Here, you can easily find ingredients used in Asian cuisines that are difficult to procure elsewhere in Chicago, such as baby kai lan (Chinese broccoli), packs of chicken feet, ginseng roots, fresh mangosteens, and frozen durians. Like most Cantonese supermarkets, Hong Kong Market has a live seafood selection, and a siu mei (roasted meats) deli section that serves barbecued pork (char siu) and roasted goose, all prepared daily.

If cooking does not interest you, Hong Kong Market also offers an amazing variety of snacks and frozen food, including a special aisle for Japanese food products. But Hong Kong Market is more than just a grocery store. You will come across all sorts of gadgets and appliances found in a traditional Chinese home: woks, rice cookers, wooden buckets, Taoist altar cabinets, and incense. Though it is a little out of the way, Hong Kong Market is a treasure trove for anyone seeking an authentic Cantonese shopping experience. (Jasmin Liang)

Hong Kong Market, 2425 S. Wallace St. Open daily, 8am–7pm. (312) 791-9111.

Best Collection of Under-Chronicled Histories

Chinese-American Museum of Chicago

The Chinese-American Museum of Chicago offers an intimate, thoughtfully curated experience, showcasing often-overlooked historical narratives of Chinese communities in the United States. Its rotating exhibits have spanned such diverse themes as “Chinese@Play”—which illustrated popular Chinese games and leisure activities—and the currently on-display “Rites of Passage,” an exploration of Chinese customs surrounding birth, marriage, longevity, and death. Despite their variety, the exhibits are consistently characterized by authentic artifacts and the commitment to providing a platform for people to tell their own stories. An ongoing exhibit, “My Chinatown: Stories from Within,” features an especially engaging use of multimedia—a sixteen-minute video, produced in collaboration with the Chicago History Museum, that captures Chinatown residents’ tales of the area. Watching this video in the setting of an exquisitely designed object theater is well worth the visit.

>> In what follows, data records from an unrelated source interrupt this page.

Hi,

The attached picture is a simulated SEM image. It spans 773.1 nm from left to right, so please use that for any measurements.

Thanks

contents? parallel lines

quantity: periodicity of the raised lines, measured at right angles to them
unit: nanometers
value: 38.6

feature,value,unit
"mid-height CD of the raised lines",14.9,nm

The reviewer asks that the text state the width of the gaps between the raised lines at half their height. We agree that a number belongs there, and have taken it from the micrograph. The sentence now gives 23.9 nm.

The museum’s mission is perhaps best exemplified by the permanent installation on its second floor. Titled “Great Wall to Great Lakes: Chinese Immigration to the Midwest,” it traces the journeys of immigrants who settled in Chicago and surrounding areas. In particular, the exhibit highlights the phenomenon of “paper sons,” a term for those who circumvented the Chinese Exclusion Act to gain admission to the United States by purchasing fraudulent documents that declared them to be blood relations of legal American citizens. Exhibits like this reflect the museum’s dedication to chronicling the unique experiences and cultural practices of Chinese-Americans.

This strong sense of purpose has sustained the museum since it first opened its doors in 2005; despite a two-year closure forced by a 2008 fire, it still continues its mission of preserving and celebrating lesser-known snapshots of the Chinese-American experience. (Lilian Huang)

Chinese-American Museum of Chicago, 238 W. 23rd St. Tuesday–Friday, 9:30am–1:30pm; Saturday–Sunday, 10am–5pm. Free with suggested donation of $5 for adults, $3 for students and seniors. (312) 949-1000. ccamuseum.org

Best(-Kept) Bubble Tea Secret

Hello Jasmine

Hidden within Little Lamb Hot Pot restaurant, Hello Jasmine does not have its own storefront. Only a sign on the hot pot restaurant’s wall (“Bubble tea is here”) announces its presence. In fact, the owner of Hello Jasmine, I Min Lin, is also the customer manager at Little Lamb Hot Pot. He founded the bubble tea shop half a year ago along with his wife Jasmine Chang.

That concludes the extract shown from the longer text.